Published in the April 4 – 17, 2018 issue of Gilroy Life
Through all the 17 school shootings that have occurred this year and the many casualties that have happened as a result, the Gilroy Unified School District has been making some changes to their safety protocol. Specifically, Christopher High School has started locking all gates to get onto campus as well as parking lots at 8:15 a.m. Once the student parking lots are locked, they must park in the staff lot. If a student needs to leave campus and get out of the lots, a supervisor will unlock the parking lot gate and allow the student out relocking the gate behind them. Many Christopher High School students believe that this course of action is unnecessary, while others, including myself, feel safer with this protocol.
This new protocol was enacted following the March 14 walk-out to honor the 17 victims of the Marjory Stoneman Douglas High School shooting. Rather than interrupting class time and abandoning the learning environment for 17 minutes, we supported the students who wanted to commemorate the victims during our brunch break. On this day, students who wanted to participate wore black and orange and met at the flagpole in front of our campus. At this time, fellow students listened and cheered as a group of passionate Cougars introduced the victims of the Parkland shooting and explained their role and impact on the Florida city and in school. After they had gone through each student, we released biodegradable balloons with the victim’s names on them. Each student present glanced up toward the sky, bidding farewell to those who lost their lives.

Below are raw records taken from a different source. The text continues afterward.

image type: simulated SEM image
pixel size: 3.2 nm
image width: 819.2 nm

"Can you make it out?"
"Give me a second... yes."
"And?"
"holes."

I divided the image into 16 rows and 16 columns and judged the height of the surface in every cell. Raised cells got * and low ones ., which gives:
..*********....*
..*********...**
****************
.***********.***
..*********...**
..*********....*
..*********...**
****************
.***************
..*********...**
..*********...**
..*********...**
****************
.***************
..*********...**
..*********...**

The impact of the Parkland shooting has been the final straw in pushing GUSD and Christopher to close off the campus throughout the day to keep our students safe.
“I feel safer knowing that they’re making an effort doing something to protect students and it’s a good start to keep students safe,” senior Haley Berube said. “We, however, can never be prepared for the situation unless it were truly to happen.”
Many students like Haley agree that the school feels like a safer environment with locked gates to prevent possible threats from entering the premises. Another senior, Natalie Roberts, commented, “I believe that due to the new regulations that GUSD has put forth to have the gates closed and regulated during school hours, students, including myself, feel much safer going to school.” Students were initially questioning the new protocol once the email was released by Principal Caroline Calero, but we soon gained an appreciation for the changes being made throughout the school to make CHS a safe zone for students. Junior Nick McCabe voiced his opinion saying, “It gives me a greater sense of safety knowing that not just anybody can come walking onto campus.” It sure seems that Christopher and the GUSD have a gained the students approval in making the school a safer place and a better learning environment for the Cougars.
Closing off the campus throughout the day seems to have a positive effect on the CHS students. Their attitudes toward their new and safer environment reveal a sense of relief in that their fear of attending school has dissipated. Many students throughout America feel that with the shootings that have been occurring, school is becoming an unsafe zone. Christopher High School and the Gilroy Unified School District have taken a step in the right direction to keeping their students safe and making our schools secure for each student and staff member.
Sarah Starks is a junior at Christopher High School. She is involved in ASB, is student board representative for CHS, and enjoys playing softball in her free time. After she graduates from high school, she plans on attending the University of California, Davis, where she may continue her softball career while majoring in psychology and minoring in anthropology.